Blog #3 by novelist Jeremy Logan — WE ALL HAVE STORIES IN US

Blog #3 by novelist Jeremy Logan -- WE ALL HAVE STORIES IN US

As we leave the real world and enter our imaginary world, yes - you have one, we lose ourselves in our imagination.  Example: You are sitting in a restaurant, alone or with others, and you see a person at a nearby table that captivates you. Your mind starts to conger up images with you and this person of your desires.  You can't help it.  It's automatic.  You have entered your imaginary world without realizing it.

In DGT, I write about the main character escaping into his imaginary world as a preadolescent. In an episode, he envisions himself as Nolan Ryan, the Hall of Fame baseball pitcher.  He even has made himself a personal arena of sorts where he becomes Nolan Ryan.  The arena is his backyard where he and his dad built a pitcher's mound.  As he approaches the mound he gradually becomes Nolan Ryan.  From there he throws baseballs at the back wall of the garage, just like Nolan Ryan would pitch in a major league baseball game. The ritual serves as a relief of tensions at several levels, as I explain below.

At the computer keyboard my thoughts are transmitted into my fingers as they follow the storyline in my imagination.  An entire novel can arise by capturing an imaginary story as I fantasize about it. Let's go back to the example mentioned earlier, that person in the restaurant.  Do I know her?  Did I know her long ago? Did we have a loving relationship?  If so, what happened?  Why aren't we together now?  Oh yeah!  You imagine.  It was her father that ended it.  He hated me...and off you go.  In a matter seconds you have the core of a plot.  You just dream up a suspenseful beginning and ending and travel down the imaginary highway with your fingers at the steering wheel, uh, I mean keyboard.

In case you are wondering how the episode with Nolan Ryan came about in DGT, I wanted to create the moment where the main character introduces his mild case of OCD, obsessive compulsive disorder.  By conducting this ritual of getting his baseball glove and bucket of balls and approaching the mound, he is finding his OCD release and escape.  The baseball ritual is a perfect metaphor.  The design of the baseball field with the diamond shape of the infield, the foul territory lines starting at home plate and reaching out to infinity is so alluring. And there are the numbers in baseball which are parameters, three strikes and you are out, three outs, and nine innings. They are all comforting to a person with OCD.  Everything has it's place in a neat design. As the main character matures there is no backyard arena, so he finds other means to satisfy the need for order in his life, and to channel his frustrations and anxiety.

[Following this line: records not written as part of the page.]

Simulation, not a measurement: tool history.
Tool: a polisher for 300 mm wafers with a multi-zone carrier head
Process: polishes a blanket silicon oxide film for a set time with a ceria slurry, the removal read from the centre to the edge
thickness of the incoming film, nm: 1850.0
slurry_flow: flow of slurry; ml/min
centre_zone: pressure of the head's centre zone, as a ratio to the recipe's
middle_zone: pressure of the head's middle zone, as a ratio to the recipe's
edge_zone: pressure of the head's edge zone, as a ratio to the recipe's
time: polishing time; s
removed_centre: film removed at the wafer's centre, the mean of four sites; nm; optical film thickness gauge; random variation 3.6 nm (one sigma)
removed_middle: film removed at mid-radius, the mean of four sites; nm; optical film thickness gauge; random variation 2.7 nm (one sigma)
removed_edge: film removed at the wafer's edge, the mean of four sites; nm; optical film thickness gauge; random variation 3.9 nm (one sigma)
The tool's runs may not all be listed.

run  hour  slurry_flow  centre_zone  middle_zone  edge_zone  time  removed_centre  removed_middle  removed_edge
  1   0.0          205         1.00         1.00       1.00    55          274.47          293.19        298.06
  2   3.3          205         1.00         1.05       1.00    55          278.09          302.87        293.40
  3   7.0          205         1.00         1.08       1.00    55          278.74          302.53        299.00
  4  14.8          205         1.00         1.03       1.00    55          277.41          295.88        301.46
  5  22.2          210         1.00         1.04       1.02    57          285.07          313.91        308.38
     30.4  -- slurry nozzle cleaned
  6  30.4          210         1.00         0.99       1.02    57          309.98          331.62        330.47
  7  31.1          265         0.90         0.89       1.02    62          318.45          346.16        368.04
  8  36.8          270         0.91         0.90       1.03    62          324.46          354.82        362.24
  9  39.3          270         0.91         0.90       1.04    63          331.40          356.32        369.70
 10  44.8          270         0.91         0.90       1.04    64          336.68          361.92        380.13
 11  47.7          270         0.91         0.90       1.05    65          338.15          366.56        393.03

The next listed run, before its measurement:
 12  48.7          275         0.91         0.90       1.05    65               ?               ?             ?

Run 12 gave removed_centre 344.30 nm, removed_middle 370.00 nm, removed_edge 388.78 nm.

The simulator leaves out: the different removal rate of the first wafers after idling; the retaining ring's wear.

In my first novel, DGT, I wanted to capture something that I imagined while at my corporate job in the first years of my employment.  It arose from a project that never happened. I often wondered what might have happened if it became reality.  Over the years I would pick it up again and put it away after I invented episodes.  My episodes were inspired by real life events that I found fascinating or immensely entertaining.  I simply changed the circumstances and the names of the cast to fit my storyline.  At the end of my business career I had too many episodes for one novel.  As a matter of fact, I had too many episodes for five novels.  I picked the ones that fit best in DGT and saved the others for later novels.